Once authenticated (either automatically or manually), sharing is simple:

# Run benchmarks
results = autotune_setup()

# Share with the community (with automatic authentication prompt)
share_results(results)

# Or skip the authentication prompt if not authenticated
share_results(results; auto_login = false)

This will:

Check for existing GitHub authentication
Offer to set up authentication if needed (unless auto_login = false)
Format your benchmark results as a markdown report
Post the results as a comment to the community benchmark collection issue
Save results locally if authentication is unavailable

No GitHub CLI Required!

LinearSolveAutotune now includes gh_cli_jll, which provides a bundled version of the GitHub CLI. This means:

You don't need to install gh separately
Authentication works on all platforms
The system automatically uses your existing gh installation if available, or falls back to the bundled version

Privacy Note

Sharing is completely optional
Only benchmark performance data and system specifications are shared
No personal information is collected
All shared data is publicly visible on GitHub
If authentication fails or is skipped, results are saved locally for manual sharing

Working with Results

Examining Performance Data

using DataFrames
using Statistics

results = autotune_setup()

# Access the raw DataFrame
df = results.results_df

# Filter successful results
successful = filter(row -> row.success, df)

# Summary by algorithm
summary = combine(groupby(successful, [:algorithm, :eltype]), 
                 :gflops => mean => :avg_gflops,
                 :gflops => maximum => :max_gflops)
sort!(summary, :avg_gflops, rev=true)
println(summary)

# Best algorithm for each size category
by_size = combine(groupby(successful, [:size_category, :eltype])) do group
    best_row = argmax(group.gflops)
    return (algorithm = group.algorithm[best_row],
            gflops = group.gflops[best_row])
end
println(by_size)

Performance Visualization

Generate and save performance plots:

results = autotune_setup()

# Generate plots (returns a combined plot)
p = plot(results)
display(p)

# Save the plot
using Plots
savefig(p, "benchmark_results.png")

Accessing System Information

results = autotune_setup()

# System information is stored in the results
sysinfo = results.sysinfo
println("CPU: ", sysinfo["cpu_name"])
println("Cores: ", sysinfo["num_cores"])
println("Julia: ", sysinfo["julia_version"])
println("OS: ", sysinfo["os"])

Advanced Usage

Custom Benchmark Pipeline

For complete control over the benchmarking process:

# Step 1: Run benchmarks without plotting or sharing
results = autotune_setup(
    sizes = [:medium, :large],
    eltypes = (Float64, ComplexF64),
    set_preferences = false,  # Don't change preferences yet
    samples = 10,
    seconds = 1.0
)

# Step 2: Analyze results
df = results.results_df
# ... perform custom analysis ...

# Step 3: Generate plots
p = plot(results)
savefig(p, "my_benchmarks.png")

# Step 4: Optionally share results
share_results(results)

Batch Testing Multiple Configurations

# Test different element types separately
configs = [
    (eltypes = (Float32,), name = "float32"),
    (eltypes = (Float64,), name = "float64"),
    (eltypes = (ComplexF64,), name = "complex64")
]

all_results = Dict()
for config in configs
    println("Testing $(config.name)...")
    results = autotune_setup(
        eltypes = config.eltypes,
        sizes = [:small, :medium],
        samples = 3
    )
    all_results[config.name] = results
end

Algorithm Selection Analysis

You can analyze what algorithms are currently being chosen for different matrix sizes:

using LinearSolve

# Show current algorithm choices and preferences
show_algorithm_choices()

This displays:

Current autotune preferences for all element types (if any are set)
Algorithm choices for all element types across representative sizes in each category
Comprehensive element type behavior (Float32, Float64, ComplexF32, ComplexF64)
System information (MKL, Apple Accelerate, RecursiveFactorization status)

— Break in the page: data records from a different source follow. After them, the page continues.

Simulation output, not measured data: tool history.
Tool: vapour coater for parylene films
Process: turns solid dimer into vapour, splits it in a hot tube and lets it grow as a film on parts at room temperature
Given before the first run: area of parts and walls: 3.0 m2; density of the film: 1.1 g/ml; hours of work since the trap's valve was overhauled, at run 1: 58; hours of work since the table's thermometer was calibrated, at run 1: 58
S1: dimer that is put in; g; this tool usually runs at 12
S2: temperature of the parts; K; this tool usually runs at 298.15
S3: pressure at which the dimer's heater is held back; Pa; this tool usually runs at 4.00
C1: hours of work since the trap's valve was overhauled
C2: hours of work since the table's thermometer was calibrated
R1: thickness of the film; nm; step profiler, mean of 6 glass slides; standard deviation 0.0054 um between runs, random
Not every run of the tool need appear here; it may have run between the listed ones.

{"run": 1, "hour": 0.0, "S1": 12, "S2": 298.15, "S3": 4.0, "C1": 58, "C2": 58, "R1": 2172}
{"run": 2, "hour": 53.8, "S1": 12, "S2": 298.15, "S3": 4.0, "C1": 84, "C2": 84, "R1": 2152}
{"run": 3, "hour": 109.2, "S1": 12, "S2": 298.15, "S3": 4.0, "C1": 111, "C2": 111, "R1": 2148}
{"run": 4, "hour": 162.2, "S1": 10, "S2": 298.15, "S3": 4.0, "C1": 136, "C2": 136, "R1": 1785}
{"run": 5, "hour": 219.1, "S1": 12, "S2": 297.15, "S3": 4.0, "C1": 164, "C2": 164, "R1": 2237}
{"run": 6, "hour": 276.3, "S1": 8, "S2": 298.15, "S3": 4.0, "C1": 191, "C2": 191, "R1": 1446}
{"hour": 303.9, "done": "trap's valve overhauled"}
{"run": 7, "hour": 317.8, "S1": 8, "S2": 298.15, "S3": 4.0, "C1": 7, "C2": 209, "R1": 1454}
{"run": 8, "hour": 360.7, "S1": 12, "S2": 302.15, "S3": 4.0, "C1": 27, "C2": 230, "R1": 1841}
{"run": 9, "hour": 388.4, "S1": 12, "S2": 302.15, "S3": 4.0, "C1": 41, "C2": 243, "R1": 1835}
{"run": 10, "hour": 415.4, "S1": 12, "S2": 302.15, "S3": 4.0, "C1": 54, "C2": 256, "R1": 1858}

The output shows a clear table format:

📊 Default Algorithm Choices:
Size       Category    Float32            Float64            ComplexF32         ComplexF64
8×8        tiny        GenericLUFactorization GenericLUFactorization GenericLUFactorization GenericLUFactorization
200×200    medium      MKLLUFactorization MKLLUFactorization MKLLUFactorization MKLLUFactorization

Preferences Integration

The autotuner sets preferences that LinearSolve.jl uses for automatic algorithm selection:

using LinearSolveAutotune

# Run autotune and set preferences
results = autotune_setup(set_preferences = true)

# View what algorithms are now being chosen
using LinearSolve
show_algorithm_choices()

# View current preferences
LinearSolveAutotune.show_current_preferences()

# Clear all autotune preferences if needed
LinearSolveAutotune.clear_algorithm_preferences()

After running autotune with set_preferences = true, LinearSolve.jl will automatically use the fastest algorithms found for each matrix size and element type, with intelligent fallbacks when extensions are not available.

Troubleshooting

Common Issues

Missing algorithms error

# If you get errors about missing algorithms:
results = autotune_setup(skip_missing_algs = true)

GitHub authentication fails
- Ensure gh CLI is installed and authenticated: gh auth status
- Or set a valid GitHub token: ENV["GITHUB_TOKEN"] = "your_token"
- Results will be saved locally if authentication fails

Out of memory on large matrices

# Use smaller size categories
results = autotune_setup(sizes = [:tiny, :small, :medium])

Benchmarks taking too long

# Reduce samples and time per benchmark
results = autotune_setup(samples = 1, seconds = 0.1)

Summary

LinearSolveAutotune provides a comprehensive system for benchmarking and optimizing LinearSolve.jl performance on your specific hardware. Key features include:

Flexible size categories from tiny to GPU-scale matrices
Support for all standard numeric types
Automatic GPU algorithm detection
Community result sharing via GitHub
Performance visualization
Preference setting for automatic algorithm selection (in development)

By running autotune and optionally sharing your results, you help improve LinearSolve.jl's performance for everyone in the Julia community.